Having transactions is quite handy.
https://wiki.postgresql.org/wiki/SkyTools
I did a few talks on this at Sydpy as I used it at work quite a bit. It's handy when you already have postgresql running well and supported.
This said, I'd use a dedicated queue these days. Anything but RabbitMQ.
It works great until it doesn't, and the way it breaks puts you in a state that's very difficult to recover from. And if your excuse for using a database as a queue was that you were already running a database, that cuts both ways: congratulations, your queue mess has now brought down your primary datastore too.
This is similar to saying, 'if I mess up all the tables in one database I wreck the rest'. Just my opinion, but this is not actually a thing in databases.
Maybe compromised the performance of one database due to another loading things up? I think database are developed with this as an important consideration. I can't say I have seen this, but admit it's a possibility.
Also, if you run one postgres, you won't have of an issue running another if you have the experience in production.
If you mess up the tables in one database it doesn't affect others, but if you lock up the server where it can't respond to queries, that affects every database running on that server.
> Also, if you run one postgres, you won't have of an issue running another if you have the experience in production.
We're talking about using a different feature that you presumably haven't used before, so you won't necessarily know about the admin side of that.
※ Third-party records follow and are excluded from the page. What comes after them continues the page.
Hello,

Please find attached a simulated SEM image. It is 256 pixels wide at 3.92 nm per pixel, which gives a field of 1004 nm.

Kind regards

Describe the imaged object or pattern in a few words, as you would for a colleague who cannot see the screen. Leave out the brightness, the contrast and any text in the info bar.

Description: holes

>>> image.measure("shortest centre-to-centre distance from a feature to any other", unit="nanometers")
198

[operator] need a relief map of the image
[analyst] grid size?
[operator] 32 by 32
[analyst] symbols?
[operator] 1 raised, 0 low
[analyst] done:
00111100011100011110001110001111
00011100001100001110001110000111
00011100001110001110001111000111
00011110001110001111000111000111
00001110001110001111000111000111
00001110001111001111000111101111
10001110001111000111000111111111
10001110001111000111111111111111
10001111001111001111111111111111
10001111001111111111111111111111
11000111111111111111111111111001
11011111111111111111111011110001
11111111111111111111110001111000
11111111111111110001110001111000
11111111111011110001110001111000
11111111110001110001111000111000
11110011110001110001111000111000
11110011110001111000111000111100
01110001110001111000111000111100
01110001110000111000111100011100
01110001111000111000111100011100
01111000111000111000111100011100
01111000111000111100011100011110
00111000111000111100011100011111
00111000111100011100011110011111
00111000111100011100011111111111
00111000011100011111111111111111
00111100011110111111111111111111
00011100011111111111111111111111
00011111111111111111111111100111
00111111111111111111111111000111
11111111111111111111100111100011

How is it different from: putting multiple queues on same redis, when one queue is locked up, others queue are affected?
If that's a real risk, you can always put them into different instances. The solution is exactly the same for redis or postgresql
Queues by nature tend to be for tasks that you can tolerate delaying a bit. If your queues can impact your "live"/online processing, that's worse than just impacting other queues.
Also something like redis tends to be a lot simpler and less prone to locking up than the monster that is postgresql.